GM Corvette restart may bring strike deadline
07:47 a.m. Jul 25, 1998 Eastern

By David Lawder

FLINT, Mich. (Reuters) - General Motors Corp.'s plan to restart its Corvette sports car plant by using non-union parts could lead to a new strike notice from the United Auto Workers and its members have no intention of cooperating with the plan, a top UAW official said Friday.

UAW Vice President Richard Shoemaker said the union's decision whether to issue a five-day strike deadline at the factory in Bowling Green, Ky., depended partly on whether GM's position changed on certain issues in talks to end the costly, 50-day-old parts plant strikes in Flint, Mich.

GM, which has been forced to idle 27 of 29 North American assembly plants because of the strikes, plans to restart the Corvette plant on Monday, along with a sport utility plant in Silao, Mexico, using alternate parts sources.
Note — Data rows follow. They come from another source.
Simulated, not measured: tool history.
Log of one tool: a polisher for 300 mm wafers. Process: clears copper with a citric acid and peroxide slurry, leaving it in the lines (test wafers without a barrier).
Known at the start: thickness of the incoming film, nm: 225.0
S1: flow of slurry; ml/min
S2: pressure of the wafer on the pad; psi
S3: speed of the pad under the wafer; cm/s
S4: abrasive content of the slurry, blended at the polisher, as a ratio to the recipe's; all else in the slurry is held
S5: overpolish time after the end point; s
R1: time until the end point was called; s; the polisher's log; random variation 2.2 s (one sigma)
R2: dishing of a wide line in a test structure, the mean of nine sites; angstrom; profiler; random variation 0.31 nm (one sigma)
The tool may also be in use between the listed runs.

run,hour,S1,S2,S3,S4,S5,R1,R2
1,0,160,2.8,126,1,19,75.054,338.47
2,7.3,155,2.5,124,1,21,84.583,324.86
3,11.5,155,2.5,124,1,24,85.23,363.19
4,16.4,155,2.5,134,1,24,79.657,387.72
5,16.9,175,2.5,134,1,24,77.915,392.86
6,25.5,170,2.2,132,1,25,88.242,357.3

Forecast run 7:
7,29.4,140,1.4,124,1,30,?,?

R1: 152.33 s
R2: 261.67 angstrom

Shoemaker said GM will not be successful in building cars at the Kentucky plant.

``They'll get no more cooperation from our membership in starting up Bowling Green than they did in Romulus,'' he said, referring to GM's Romulus, Mich., engine plant, where hundreds of workers protested instructions to install Japanese-made replacement spark plugs onto truck engines.

He said GM's decision to try to restart plants with new parts suppliers was ``a mess'' that the automaker was better off without.

Workers at Flint's Delphi East parts plant, which normally supplies the plugs, went on strike June 11. Workers at the nearby Flint Metal Center struck June 5.

Shoemaker's comments came as a third day of arbitration hearings over the legality of the strikes wrapped up. The closed-door hearings before independent umpire Thomas Roberts were expected to conclude on Saturday with the remainder of the UAW's case and closing arguments from both sides.

The world's largest automaker claims the Flint strikes are illegal because they were prompted by job security and investment decisions, which are not ``strikeable'' issues under the national GM-UAW contract.

Should the 74-year-old Roberts agree, he could order the 9,200 strikers back to work, allowing GM to restart its assembly plants. He could also order the union to pay monetary damages to the automaker for strike losses, which could severely drain the union's coffers.

Analysts estimate GM is losing $80 million a day to the strikes, with total losses now exceeding $2 billion. Only two of its 29 North American assembly plants were operating this week.

Although Roberts -- who has arbitrated disputes between GM and the UAW for 11 years -- has 30 days to rule, most observers believe he will make a decision within the next week.

In Denver on Friday, GM's North American sales chief said the company may add special incentives during the strike to lure back customers who are worried that there are too few GM vehicles left on dealer lots to get a good deal.

``We're looking at a series of activities that we'll likely start over the next couple of weeks that will encourage consumers to come in and order product,'' GM vice president Ronald Zarrella said at a customer ride-and-drive event staged at Denver's vacant Stapleton Airport.

Zarrella said GM could stage a promotion offering a $10 discount for every day the strike forces a customer to wait for a car he or she has ordered. Details of the program will be hammered out over the next couple of weeks.

On Thursday, GM started running a national television commercial telling customers dealers still have more than 600,000 vehicles to sell. GM is now losing production of about 26,000 vehicles a day, Zarrella said.

GM was considering other steps to deal with the on Friday, as its six top executives met in Detroit to discuss possible restructuring actions and measures to further slash spending. GM has said previously that it will consider killing off marginal models and closing certain plants.

The members of the President's Council, led by Chairman Jack Smith, will have to report the status of the eight-week-old strikes and GM's actions to deal with them to the automaker's board of directors on Aug. 3.

GM spokesman Gerry Holmes confirmed that the executives were meeting, but would not discuss their agenda.

Industry sources said GM has decided to eliminate the Buick Riviera luxury coupe at the end of the 1998 model year -- one year sooner than planned. It also will likely discontinue the Oldsmobile Cutlass sooner than its previously scheduled demise in 1999.

Other models at risk, according to industry analysts, include the slow-selling Chevrolet Camaro and Pontiac Firebird sport coupes. Plants that may be considered for closure include the Lordstown, Ohio, small-car plant; the Ste. Therese, Quebec, Camaro/Firebird plant; and a mid-sized van plant in Baltimore.